It did not pan out for him at Madrid but Diarra, who was reborn at Marseille before jumping ship to Al Jazira, is still highly regarded and is now a Paris Saint-Germain transfer target. Available on a free, he could be an ideal January signing, again.
Rory Delap – Stoke City
Everyone realises just how important Rory Delap was for Stoke in the days when Tony Pulis would consider it blasphemous for his players to pass the ball along the ground.
But the man primarily known for his big ears and bullet throw-ins was an unfair figure of fun in a period where Stoke were first establishing themselves in the Premier League.
The former javelin schoolboy champion was a steady midfielder too and, though we’re technically cheating as he permanently signed for Stoke while they were in the Championship, he deserves to be ‘thrown’ in here.
At one point during the club’s debut Premier League season in 2008-09, the ‘Delap special’ had directly assisted seven of Stoke’s 13 goals.
He had cost the Potters diddly squat from Sunderland, but made his exit in 2012 after making more than 200 appearances. Well played.
Moussa Sissoko – Newcastle
Some Newcastle fans hold Moussa Sissoko partly responsible for a miserable relegation campaign that saw many of their established stars carry themselves like anything but.

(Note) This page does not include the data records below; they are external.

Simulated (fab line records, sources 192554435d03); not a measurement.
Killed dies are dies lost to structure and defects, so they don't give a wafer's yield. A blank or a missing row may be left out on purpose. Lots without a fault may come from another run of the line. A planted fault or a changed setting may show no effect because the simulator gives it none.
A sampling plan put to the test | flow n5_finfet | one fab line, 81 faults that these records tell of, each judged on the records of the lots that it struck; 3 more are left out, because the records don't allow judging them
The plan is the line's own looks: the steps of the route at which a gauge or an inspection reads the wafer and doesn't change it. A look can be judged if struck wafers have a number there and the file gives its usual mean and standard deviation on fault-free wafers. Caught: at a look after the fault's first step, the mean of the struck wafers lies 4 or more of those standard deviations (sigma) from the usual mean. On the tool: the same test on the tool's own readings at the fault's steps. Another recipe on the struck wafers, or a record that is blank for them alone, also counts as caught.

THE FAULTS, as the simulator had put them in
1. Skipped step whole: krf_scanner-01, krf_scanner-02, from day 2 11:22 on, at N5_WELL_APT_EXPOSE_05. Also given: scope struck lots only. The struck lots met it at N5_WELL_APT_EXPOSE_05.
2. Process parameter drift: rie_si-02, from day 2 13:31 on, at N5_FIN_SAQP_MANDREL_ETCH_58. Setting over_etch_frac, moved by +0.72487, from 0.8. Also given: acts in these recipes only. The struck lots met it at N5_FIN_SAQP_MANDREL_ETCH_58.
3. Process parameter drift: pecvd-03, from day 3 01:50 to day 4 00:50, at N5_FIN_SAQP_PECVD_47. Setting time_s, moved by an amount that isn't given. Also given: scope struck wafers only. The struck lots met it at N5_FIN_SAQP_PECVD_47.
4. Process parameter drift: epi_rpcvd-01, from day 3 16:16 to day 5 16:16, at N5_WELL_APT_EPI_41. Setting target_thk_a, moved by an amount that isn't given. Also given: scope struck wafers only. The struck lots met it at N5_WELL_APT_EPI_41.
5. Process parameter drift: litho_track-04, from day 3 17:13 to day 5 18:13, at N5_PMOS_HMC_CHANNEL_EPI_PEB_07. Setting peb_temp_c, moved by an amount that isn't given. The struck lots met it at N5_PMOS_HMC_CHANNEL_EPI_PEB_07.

But when the France midfielder was hot, he was scorching. On his day, he can make the opposition look like they are running through treacle either in defence or attack.
Signed for a laughable £1.5m from Toulouse in 2013, Sissoko swelled his transfer fee tenfold after outshining France teammate Paul Pogba at Euro 2016 and Newcastle took £30m to the bank when Tottenham came calling.
Wilfried Zaha – Crystal Palace
Crystal Palace came up with a novel way of keeping hold of youngsters – sell them to a top club knowing they are far too raw, then buy them back for half the price two years later.
That’s what the Eagles did after Sir Alex Ferguson’s last signing for Manchester United shrunk under the bright lights at Old Trafford.
After returning back home in 2015 Zaha’s chest is now rightly puffed out. Since his return he has been involved in 30 league goals and it has seen him linked with a move to several top six clubs.
Palace could go on to make a profit once again, cementing his place as an excellent piece of January business.
Theo Walcott – Arsenal
If he is English, the theory goes, he must be overrated. After all, people still question whether Wayne Rooney is really that good after breaking both Manchester United and England’s goal-scoring record.
In Theo Walcott’s case, the 16-year-old that signed from Southampton for £9m in 2006 never became the best player in the world, but he has made a good fist of things for Arsenal.
Injury has cost the England forward at crucial times during his career but at 28 years old, he has scored 108 goals for Arsenal in just under 400 games.
Terrific pace, an excellent goalscoring record while playing regularly on the wing, and more than a decade’s service. Take away the name and you’d consider him the bargain of the century.
Nicolas Anelka – Chelsea
Do you remember the time when Nicolas Anelka looked far and away the best striker in the Premier League – this century?
Le Sulk’s best days looked beyond him after he left both Arsenal and his teenage years behind in 1999 at the start of a nomadic career.
Nine years and six clubs later Chelsea splurged £15million on him and, at the time, he looked like a rather expensive complementary piece to main man Didier Drogba up front. He had not even been that good for Bolton Wanderers.
But during the 2008/09 campaign, with Drogba injured, Anelka turned his famous frown upside down and finished the season as the Premier League’s top-scorer with 19 goals.